SINCE I consider it a bad move to decline a speaking engagement especially on a topic that I am quite familiar with, I filed a two-day leave from work and joined members of the University of Baguio Alumni Foundation for a training at the Mountain Province State Polytechnic College. On a rainy Wednesday late afternoon, we took the longer Ambuclao-Nueva Vizcaya and Banaue-Bontoc route going to Bontoc since the Halsema Highway had a reported landslide caused by the downpour.
Since I do not consider myself an authority on the topic particularly on ethnography, cultural documentation and its research component, I accepted the invitation adding that I can only base my talks on personal experiences as one who has chronicled events, lifestyles and customary practices in the Cordillera for decades.

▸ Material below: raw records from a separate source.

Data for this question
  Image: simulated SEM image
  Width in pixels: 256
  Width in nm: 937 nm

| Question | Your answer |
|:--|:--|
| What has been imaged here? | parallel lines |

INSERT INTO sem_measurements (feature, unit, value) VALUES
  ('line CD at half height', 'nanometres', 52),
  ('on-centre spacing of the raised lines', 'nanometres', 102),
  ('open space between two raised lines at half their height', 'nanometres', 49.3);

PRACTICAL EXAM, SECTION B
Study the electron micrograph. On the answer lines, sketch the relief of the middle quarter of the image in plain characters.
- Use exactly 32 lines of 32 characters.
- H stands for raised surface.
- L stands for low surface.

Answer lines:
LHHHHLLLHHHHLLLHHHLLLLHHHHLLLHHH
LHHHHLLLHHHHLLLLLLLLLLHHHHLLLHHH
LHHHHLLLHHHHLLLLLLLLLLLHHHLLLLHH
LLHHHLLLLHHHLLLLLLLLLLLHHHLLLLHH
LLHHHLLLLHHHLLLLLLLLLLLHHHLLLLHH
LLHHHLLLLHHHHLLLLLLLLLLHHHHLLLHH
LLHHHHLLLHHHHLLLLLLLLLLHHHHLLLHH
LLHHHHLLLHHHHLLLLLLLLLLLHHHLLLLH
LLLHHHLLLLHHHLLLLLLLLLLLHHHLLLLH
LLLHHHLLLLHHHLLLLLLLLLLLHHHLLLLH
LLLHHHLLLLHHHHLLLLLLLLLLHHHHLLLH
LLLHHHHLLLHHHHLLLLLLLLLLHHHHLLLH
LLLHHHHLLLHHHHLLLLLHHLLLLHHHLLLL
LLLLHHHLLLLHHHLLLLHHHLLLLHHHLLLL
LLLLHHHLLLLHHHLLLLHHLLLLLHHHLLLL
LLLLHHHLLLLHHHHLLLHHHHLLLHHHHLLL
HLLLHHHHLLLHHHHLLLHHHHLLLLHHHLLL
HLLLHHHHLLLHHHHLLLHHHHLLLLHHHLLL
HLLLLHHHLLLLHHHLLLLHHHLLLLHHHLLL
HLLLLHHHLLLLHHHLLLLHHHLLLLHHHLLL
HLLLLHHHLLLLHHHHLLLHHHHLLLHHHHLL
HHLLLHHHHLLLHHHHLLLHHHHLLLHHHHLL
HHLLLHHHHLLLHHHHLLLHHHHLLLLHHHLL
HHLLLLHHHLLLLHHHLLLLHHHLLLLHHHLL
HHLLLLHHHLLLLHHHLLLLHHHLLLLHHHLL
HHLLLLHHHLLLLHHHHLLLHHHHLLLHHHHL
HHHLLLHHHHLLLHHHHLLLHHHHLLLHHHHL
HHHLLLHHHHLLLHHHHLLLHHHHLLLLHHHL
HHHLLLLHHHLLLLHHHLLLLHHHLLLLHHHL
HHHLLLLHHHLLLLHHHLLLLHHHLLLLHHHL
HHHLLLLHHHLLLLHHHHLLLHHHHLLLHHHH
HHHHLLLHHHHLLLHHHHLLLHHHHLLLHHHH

Although my approach was basically experiential and non-academic, I cited few insights from my earlier documentary works like the return of the fabled “Apo Anno” and “Sagada, the First Peace Zone”. I also briefed the participants on how I identified and approached my 1980s indie film “Camote Miners” through what I refer to as “reconnaissance” by looking at the subject from far and near and from up and below because I took shots of the pocket miners not only from inside their tunnels but also from atop a hill next to their dugout. My group, the Cordillera News Agency had a project with the Philippine Information Agency on Sagada as the country’s first “Peace Zone” in 1995 and I showed video segments on how we handled the story telling process through interviews with “cultural bearers” and on-site annotation by the late Jose Nicolas “Peppot” Ilagan who served as the on-cam narrator.
For a research work targeting on indigenous peoples, I cautioned the participants on what I explained as “saan nga agdurdursok” by asking permission from the community through either the installed Barangay officials or respected elders or tribal heads. In my earlier column, I mentioned about the Indigenous Knowledge Systems and Practices where researchers must first signify their intents and purposes and seek approval from the National Commission for Indigenous Peoples prior to the actual conduct of field researches in areas where Indigenous Cultural Communities (ICC) are present.
There are certain taboos and cultural protocols that researchers and journalists should not ignore while conducting interviews and taking pictures in places occupied by indigenous peoples. It is also for this reason that the Cordillera News Agency and the National Commission for Culture and the Arts (NCCA) came up with a set of guidelines for covering customary practices and interviewing village folks in IP areas and it all boils down to cultural sensitivity, respect to age-old customary practices and responsible reporting.
Much has been said about insensitive media coverage and published articles or even blogs that are inaccurate and tends to put people especially the IPs in bad light.
Indeed, the event gave me another opportunity to interact with stakeholders who are particular in the preservation, codification, mapping and documentation of indigenous and customary practices through research and I came home more enlightened on the upland people’s way of life.
Ethnography is target-specific and researchers must not generalize customary practices from one tribe to the other as each has its distinctions. I also mentioned the need to validate and exact facts to verify pre-conceived notions and perceptions perhaps through focus group discussions and through validation from credible culture-bearers.
Cultural research to me is to correct wrong notions and perceptions and to articulate through documented information the truths and facts by getting recorded statements from credible people from the identifies target area.
For the participant’s workshop exercises, they suggested topics and subject matters such as the tattooing methods and its significance to tribal folks following the tattoo hype stirred foreigners who popularized Ina Whang-od Oggay who is now conferred by NCCA as Dangal ng Haraya Awardee for Intangible Cultural Heritage on “Manwhatok” as tattoo folk artist. The other topics suggested is the “Bagbagto” or stone-throwing challenge among young men in the Bontoc and nearby areas and the “Mannerwap”, a ritualistic rain dance that calls for the clouds to shed rains that are much needed by the community for their agricultural preparations.